5 Steps to Turn Your PSAT Score into an SAT Game Plan

Last updated: Mar 21, 2018

After you take the PSAT, the temptation to try pushing the memory of that test out of your mind may be strong. That’s understandable. With the strict rules and format, it was probably one of the most frightening, uncomfortable tests you’ve ever taken.

But instead of letting yourself relax until the SAT sneaks up on you, it’s best to build an SAT game plan based on your PSAT score. Think about it. The content and testing format are still fresh in your mind. Start your SAT prep now while you have some momentum by following these five steps.

5. Review Your PSAT Score

The first step is to review and understand your PSAT score. This includes reviewing the test section scores you need to focus on (total score, math score, evidence-based reading & writing score), as well as the difference in the scoring rubric used for the SAT. Look for patterns in your incorrect answers to help hone in on those areas you need to improve.

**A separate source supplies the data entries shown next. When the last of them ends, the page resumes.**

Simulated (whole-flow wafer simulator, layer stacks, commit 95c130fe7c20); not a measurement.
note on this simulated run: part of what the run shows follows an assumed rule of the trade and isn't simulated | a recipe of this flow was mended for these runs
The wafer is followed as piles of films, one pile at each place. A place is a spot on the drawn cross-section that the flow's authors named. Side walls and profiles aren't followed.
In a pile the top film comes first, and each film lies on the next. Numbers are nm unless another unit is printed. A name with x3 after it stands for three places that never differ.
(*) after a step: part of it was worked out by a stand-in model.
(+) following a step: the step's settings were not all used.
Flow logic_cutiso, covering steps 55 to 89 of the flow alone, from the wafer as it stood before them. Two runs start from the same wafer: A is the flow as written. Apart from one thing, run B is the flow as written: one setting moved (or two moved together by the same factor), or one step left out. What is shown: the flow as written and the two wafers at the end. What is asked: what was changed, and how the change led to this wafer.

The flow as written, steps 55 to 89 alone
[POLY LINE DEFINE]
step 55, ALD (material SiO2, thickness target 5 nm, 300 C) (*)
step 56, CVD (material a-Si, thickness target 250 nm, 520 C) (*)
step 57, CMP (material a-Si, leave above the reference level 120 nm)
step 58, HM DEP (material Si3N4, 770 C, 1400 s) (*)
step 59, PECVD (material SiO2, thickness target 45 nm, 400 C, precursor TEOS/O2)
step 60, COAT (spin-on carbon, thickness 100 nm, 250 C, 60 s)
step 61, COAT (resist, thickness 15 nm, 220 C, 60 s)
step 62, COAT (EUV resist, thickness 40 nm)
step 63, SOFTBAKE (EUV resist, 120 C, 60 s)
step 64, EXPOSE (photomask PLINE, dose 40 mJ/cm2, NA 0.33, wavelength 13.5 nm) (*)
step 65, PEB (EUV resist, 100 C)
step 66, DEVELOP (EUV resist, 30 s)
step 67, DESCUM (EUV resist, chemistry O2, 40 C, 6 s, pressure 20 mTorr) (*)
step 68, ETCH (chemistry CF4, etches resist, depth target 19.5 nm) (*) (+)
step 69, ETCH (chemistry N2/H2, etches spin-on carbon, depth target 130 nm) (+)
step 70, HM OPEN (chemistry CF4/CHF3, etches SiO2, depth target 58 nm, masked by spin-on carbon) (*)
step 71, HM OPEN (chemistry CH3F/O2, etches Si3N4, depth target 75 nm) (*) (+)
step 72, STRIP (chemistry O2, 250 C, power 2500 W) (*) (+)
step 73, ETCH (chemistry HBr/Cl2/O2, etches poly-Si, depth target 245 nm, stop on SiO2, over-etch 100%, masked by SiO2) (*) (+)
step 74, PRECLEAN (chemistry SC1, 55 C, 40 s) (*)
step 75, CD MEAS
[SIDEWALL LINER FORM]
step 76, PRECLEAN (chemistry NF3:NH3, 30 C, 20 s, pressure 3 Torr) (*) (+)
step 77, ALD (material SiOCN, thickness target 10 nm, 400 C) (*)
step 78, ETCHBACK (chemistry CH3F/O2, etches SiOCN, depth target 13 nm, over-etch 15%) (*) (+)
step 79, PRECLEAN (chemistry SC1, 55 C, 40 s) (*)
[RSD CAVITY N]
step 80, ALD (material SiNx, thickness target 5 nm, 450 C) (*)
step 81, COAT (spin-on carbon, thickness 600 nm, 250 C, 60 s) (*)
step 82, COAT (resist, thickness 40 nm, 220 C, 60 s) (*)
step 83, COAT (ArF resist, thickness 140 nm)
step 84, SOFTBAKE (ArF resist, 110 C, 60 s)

Reviewing your PSAT score doesn’t just mean looking at the numbers. Take an honest look at your performance on test day to identify other weaknesses. Your biggest issue may be a specific test section, but it could also be a lot of other things that you didn’t anticipate.

The test format, testing location, or time of day could have all hurt your score. You may find your pre-test preparation itself was your biggest obstacle. You may not be able to address all of these factors, so make sure to manage those challenges that you can control. The point is, it’s important to take a long look back when deciding on how to move forward.

4. Note the Differences Between the PSAT and SAT

Your next step is to review how the PSAT and SAT differ. Although very alike, there are a few differences that could seriously hurt your score if you’re going in to the real thing unaware:

  • Essay: The PSAT has no essay. That means your SAT prep should include some essay practice if you decide to take it. Yes, the essay’s optional, and its score (on a 2-8 scale) will be listed separately from the other sections. Note: Some colleges require the SAT essay, so always check the schools where you’re applying to see if they do require it. When in doubt, take the essay.
  • Length: The SAT is longer and has more questions, but it generally works out to the same amount of time per question. What does this mean for you on test day? Your stamina and focus will be tested. Make sure to simulate test day as closely as possible during your preparation to adapt to this marathon exam.
  • Difficulty: The SAT is harder. Big surprise, right? What does this mean to you? The reading and writing sections may require more abstract thought and interpretation, and math is a little more challenging with more advanced-level questions.

A great rule of thumb is to come prepared by knowing the test format and length. Whether you realize it or not, that lingering uncertainty before you turn to the next page in your SAT booklet could be enough to derail your focus and hurt your score.

High school students taking the SAT.

3. Set a Target Score

Why do you want to set an SAT target score? It will give you the best chance of acceptance to your preferred colleges. For better or worse, your standardized test scores will be one of the first things admissions officers look at to determine if you’re a good fit for their school.

How do you set a target score? Review the schools you want to apply to and see their score breakdown. You can find the admitted student SAT scores on the admissions website (USF’s scores are on the requirements and deadlines page). This will give you a good idea of the score you need to hit for your best chance of acceptance.

2. Develop a Study Plan

Once you’ve identified your test weaknesses and set a target score, it’s time to develop a study plan:

  • Determine the resources you need: From professional tutoring to practice tests, you need these resources to bump up your scores. Check with your high school’s college counselor if you’re unsure where to turn for help. You can find many free SAT practice tests, so you can start there if you’re still unsure which resources you need most.
  • Improve your test-taking strategies: Great test-takers know better than to dive into the SAT in order. They skillfully prioritize, eliminate incorrect answers and make educated guesses to earn the best score.
  • Determine how long you need to study: This includes the period of time you need to study before the exam, as well as the actual number of hours you need to commit during your practice sessions. Obviously, longer is better for both. The sooner you start studying, the more familiar and comfortable you’ll be with the SAT. The longer you commit to learning the material, the more confident you’ll be going in to each section.

1. Choose the Right Test Date

The test date you choose should do a few things for you:

  • Get your scores to your selected colleges in time
  • Align with your academic and work commitments
  • Provide you with enough time to prepare

Did you rock the PSAT? A few months of prep may be sufficient. If your PSAT scores landed a little lower than you hoped, you may need to schedule a later SAT test date to give yourself more study time.

Remember, you can always take the SAT a couple of times. Many schools even offer superscoring, which could improve your chances of acceptance.

Ready, Set, Study!

You probably don’t need any more reminders about the importance of a great SAT score. From scholarship opportunities to acceptance into the most competitive schools and academic programs, a great score can open many doors for you.